Different FFT implementationsThe relative performance (speed of execution) depends on fft size and stereo/mono. The speed depends on cash usage and computer architecture and I do not yet know which routines to select for different situations on different hardware platforms.
On a Pentium 66MHz which is the slowest computer I have acces to the 3 different versions run at equal speed. They all use about 23% of the total cpu time available when sampling is at 20kHz for a single channel 1024FFT with a sin squared window. On a Pentium MMX sampling at 44.1kHz 4096FFT's run 30% faster with the approximate FFT.
Fig.1 and fig.2 show graphs with a real to complex FFT. These graphs represent correctly produced FFT's.

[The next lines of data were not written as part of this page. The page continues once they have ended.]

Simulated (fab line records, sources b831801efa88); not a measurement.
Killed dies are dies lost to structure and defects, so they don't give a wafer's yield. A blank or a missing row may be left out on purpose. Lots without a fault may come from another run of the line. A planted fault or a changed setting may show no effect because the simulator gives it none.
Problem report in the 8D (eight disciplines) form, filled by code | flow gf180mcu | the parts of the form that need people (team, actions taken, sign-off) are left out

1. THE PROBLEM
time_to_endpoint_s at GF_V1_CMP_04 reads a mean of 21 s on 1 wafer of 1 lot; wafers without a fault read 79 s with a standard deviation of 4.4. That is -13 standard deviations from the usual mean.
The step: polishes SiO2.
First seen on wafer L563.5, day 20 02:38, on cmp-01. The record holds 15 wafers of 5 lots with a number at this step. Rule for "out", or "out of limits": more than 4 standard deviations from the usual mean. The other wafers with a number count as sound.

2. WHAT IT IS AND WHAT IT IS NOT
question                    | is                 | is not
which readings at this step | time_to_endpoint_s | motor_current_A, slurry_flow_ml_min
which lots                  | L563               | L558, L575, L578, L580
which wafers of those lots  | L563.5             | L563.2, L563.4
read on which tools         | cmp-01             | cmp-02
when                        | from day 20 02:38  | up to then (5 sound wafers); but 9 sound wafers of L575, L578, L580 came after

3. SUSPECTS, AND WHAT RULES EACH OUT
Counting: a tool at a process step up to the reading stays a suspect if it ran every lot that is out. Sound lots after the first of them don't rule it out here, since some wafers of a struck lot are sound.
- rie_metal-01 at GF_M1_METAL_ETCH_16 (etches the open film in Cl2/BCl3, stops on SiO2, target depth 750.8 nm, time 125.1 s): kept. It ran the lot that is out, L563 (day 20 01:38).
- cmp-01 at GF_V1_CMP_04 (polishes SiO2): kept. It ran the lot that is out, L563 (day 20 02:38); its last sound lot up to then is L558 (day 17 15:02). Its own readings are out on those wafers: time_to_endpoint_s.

Fig.3 and fig.4 show graphs with a more elaborate algorithm which is sometimes considerably faster. Here the signal is first mixed digitally with 10kHz to produce an IQ pair. The IQ pair is filtered in a IIR filter to remove components above 5kHz and then the number of points is reduced by a factor of two. Finally the IQ pair is transformed by use of a complex FFT. The IIR filter is fast but introduces two errors. Firstly the frequency response is no longer flat which is absolutely no problem - later digital processes will correct the frequency respons of the analog filters preceding the D/A converter and the deviation from flattnes is also absorbed completely. Secondly, the limited steepness of the IIR filter causes an aliasing spur that will degrade performance towards the ends of the spectrum. This is usually no problem either since the analog circuitry outside the computer has to attenuate signals near the spectrum ends to avoid aliasing from the A/D sampling and to avoid the mirror image signal when mixing from RF to audio. The approximate FFT should not be used if more than 90% of the bandwidth from zero to the Nyquist frequency is to be used.